Although Chapter 7 is the most popular type of bankruptcy for consumers, not everyone is eligible to receive Chapter 7 relief. After the overhaul of the bankruptcy laws in 2005, it’s harder to qualify for chapter 7 relief. The qualification is based on your income and family size relative to the state you are filing in. Further, you may be barred from filing Chapter 7 bankruptcy because of previous bankruptcy filings or fraudulent actions.
Generally, to qualify for relief under chapter 7 of the Bankruptcy Code, the debtor may be an individual, a partnership, or a corporation or other business entity. However, a discharge under Chapter 7 is only available to individual debtors, not to partnerships or corporations.
The biggest barrier to qualify for Chapter 7 is the “means test”. If a debtor’s current monthly income is more than the state median, the law prescribes a “means test” to determine whether the chapter 7 filing is presumptively abusive. Abuse is presumed if the debtor’s aggregate current monthly income over 5 years, net of certain statutorily allowed expenses, is more than $11,725, or 25% of the debtor’s non priority unsecured debt, as long as that amount is at least $7,025. The debtor can rebut a presumption of abuse by showing special circumstances that justify additional expenses or adjustments of current monthly income. If the debtor is not able to do so, the case will be converted to chapter 13 with the debtor’s consent or it will be dismissed.

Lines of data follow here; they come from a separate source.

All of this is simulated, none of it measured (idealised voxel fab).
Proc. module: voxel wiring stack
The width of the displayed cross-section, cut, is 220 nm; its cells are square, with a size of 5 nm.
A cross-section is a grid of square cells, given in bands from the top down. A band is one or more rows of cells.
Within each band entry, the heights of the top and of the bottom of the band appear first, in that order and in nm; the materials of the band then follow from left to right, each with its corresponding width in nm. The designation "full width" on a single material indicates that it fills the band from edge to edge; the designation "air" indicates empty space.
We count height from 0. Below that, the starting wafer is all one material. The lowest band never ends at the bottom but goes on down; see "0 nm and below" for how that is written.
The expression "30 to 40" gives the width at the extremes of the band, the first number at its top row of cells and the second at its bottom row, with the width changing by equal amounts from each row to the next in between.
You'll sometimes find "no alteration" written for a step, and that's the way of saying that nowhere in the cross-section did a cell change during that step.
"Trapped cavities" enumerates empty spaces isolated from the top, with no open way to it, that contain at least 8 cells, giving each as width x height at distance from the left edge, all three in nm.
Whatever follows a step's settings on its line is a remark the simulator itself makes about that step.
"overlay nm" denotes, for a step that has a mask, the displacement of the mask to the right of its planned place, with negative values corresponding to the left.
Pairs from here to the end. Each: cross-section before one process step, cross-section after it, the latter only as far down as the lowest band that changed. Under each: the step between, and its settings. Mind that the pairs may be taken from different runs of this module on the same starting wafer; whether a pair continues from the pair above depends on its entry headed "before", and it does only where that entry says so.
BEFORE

Subject to the means test for individual debtors, relief is available under chapter 7 irrespective of the amount of the debtor’s debts or whether the debtor is solvent or insolvent. However, an individual cannot file under chapter 7 or any other chapter if during the preceding 180 days a prior bankruptcy petition was dismissed due to the debtor’s willful failure to appear before the court or comply with orders of the court, or the debtor voluntarily dismissed the previous case after creditors sought relief from the bankruptcy court to recover property upon which they hold liens. Additionally, no individual may be a debtor under chapter 7 or any chapter of the Bankruptcy Code unless s/he has, within 180 days before filing, received credit counseling from an approved credit counseling agency either in an individual or group briefing. There are exceptions in emergency situations or where the U.S. trustee (or bankruptcy administrator) has determined that there are insufficient approved agencies to provide the required counseling. If a debt management plan is developed during required credit counseling, it must be filed with the court.